Feb 28, 2016 - Communication    2 Comments


WHAT ARE YOU DOING HERE? My girls, Emma Grace and Ella, will often say that when my brother or my brother-in-law come through the door.  It drives me nuts because it’s not said with a friendly sound of delight.  Rather, it sounds somewhat rude to me imagewhen these little kids are questioning an adult.  In thinking about this, I have discovered something new about language and the importance of how the proper tone  usage in our everyday conversations can make all the difference in the world . It’s really not tone usage that is new to me.  It’s the understanding of how tone can be missed used or abused.  I remember growing up as a child hearing my grandmother say, “Don’t you use that tone with me boy!  I brought you into this world and I can take you out.”  That was grandma’s way of saying don’t be disrespectful and I was headed for a good old fashion spanking.  Grandma, known as Miss Annie, raised me with all the love a mother could give and then some.  I learned from her that you are always to respect your elders whether they were relate to you or not.  You were always to be respectful and raising your voice as a child to an adult was a BIG No, No.

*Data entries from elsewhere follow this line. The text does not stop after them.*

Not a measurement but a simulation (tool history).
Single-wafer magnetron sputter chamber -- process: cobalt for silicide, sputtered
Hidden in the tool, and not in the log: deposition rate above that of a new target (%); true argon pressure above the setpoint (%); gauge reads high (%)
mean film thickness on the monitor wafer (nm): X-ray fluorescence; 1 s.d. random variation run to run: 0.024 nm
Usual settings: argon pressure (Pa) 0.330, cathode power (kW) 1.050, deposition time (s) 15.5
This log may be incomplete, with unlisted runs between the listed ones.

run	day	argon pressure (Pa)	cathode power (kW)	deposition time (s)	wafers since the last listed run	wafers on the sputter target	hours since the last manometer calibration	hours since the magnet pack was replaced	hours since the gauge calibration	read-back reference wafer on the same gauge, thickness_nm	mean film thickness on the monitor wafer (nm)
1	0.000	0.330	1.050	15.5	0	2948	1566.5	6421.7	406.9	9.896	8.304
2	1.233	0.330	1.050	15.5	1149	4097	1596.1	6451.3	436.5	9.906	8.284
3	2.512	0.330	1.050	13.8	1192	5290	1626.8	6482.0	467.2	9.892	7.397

In our American culture your tone can set the pace and mood for a conversation.  Use the wrong tone and your conversation can end up going South real fast; leaving people with the wrong  impression or leaving them not fully understanding what you’re trying to say.  Here is an example of what I’m talking about … I was at church one Sunday morning helping with the folding of our church bulletins.  I looked across from me and noticed an elder Chinese brother in the Lord folding the sheets of paper with precision, speed and ease.  He was getting the job done faster then all of us.  So I asked the pastor’s daughter, who was sitting next to me, if she would tell me how to say, “You are fast, in Chinese.  The Manderin word for fast is Kuai.  But saying this word using the wrong tone and the word means strange.  Well of course I used the wrong tone and in return got the strangest look from my brother, who didn’t speak very much English.  As The Lord would have it, thankfully, another Chinese brother stepped in and recused me by interpreting what I meant.


The reason that I am writing this post and sharing this with you is because I realized that there are many times we can encounter mixed messages due to the tone of our conversation.  I also have to assume some responsibility especially when it concerns my own wife and children.  I noticed that adults can stay certain things with certain tones that don’t come across as rude or disrespectful, for example, “WHAT ARE YOU TALKING ABOUT?”  Now, if one of my daughters said the same thing to me instead of “Sorry daddy I don’t understand, could you please explain that?”  I could find myself easily getting offended.  We often forget that our children listen to our every word and repeat what they hear us say.  As parents we are responsible for training our children on how to properly conduct themselves at home and away.  We are not to assume that they will automatically learn it.  For this reason my wife and I are now making an effort to be more aware of the tone of our conversations.  We are also taking the needed steps and time to correct and not scold our girls unnecessarily.  Easier said than done – I know.  Here are some Bible verses that I am incorporating into my daily life to help me.


A soft answer turns away wrath, but a harsh word stirs up anger.  The tongue of the wise commends knowledge, but the mouth of fools pour out folly.


Even a fool who keeps silent is considered wise; when he closes his lips, he is deemed intelligent.


Let no corruption talk come out of your mouths, but only such as is good for building up, as fits the occasion, that it may give grace to those who hear.

JAMES 1:19-20

Know this, my beloved brothers: let every person be quick to hear, slow to speak, slow to anger; for the anger of man does not produce the righteousness of God.

These scriptures not only address the tone of how our conversations should be, they also address the very issues of the heart of a person.  See which of these that you need to address in your life and pray and ask Jesus to help you overcome the area that you’re most weak in.  Leave a comment and let us know how what you are working on and how we can pray for you!


  • Brother Wade, you give a useful reminder in the truth and tone of this post. I use the “what are you talking about?” with bad tone too much and I shall strike it for better, more sensitive and “dove-like” (Mt.10:16) way. “Speak the truth in love”(Eph.4:15) is said so many times with assumption I /we are allowing the truth and love to have their way with me/us like Jesus Christ lived and showed.

    Def. “tone”

    1. a musical or vocal sound with reference to its pitch, quality, and strength.

    2. the general character or attitude of a place, piece of writing, situation, etc.

    (in some languages, such as Chinese) a particular pitch pattern on a syllable used to make semantic distinctions.

  • Demetrious thank you, you’re always a source of great encouragement.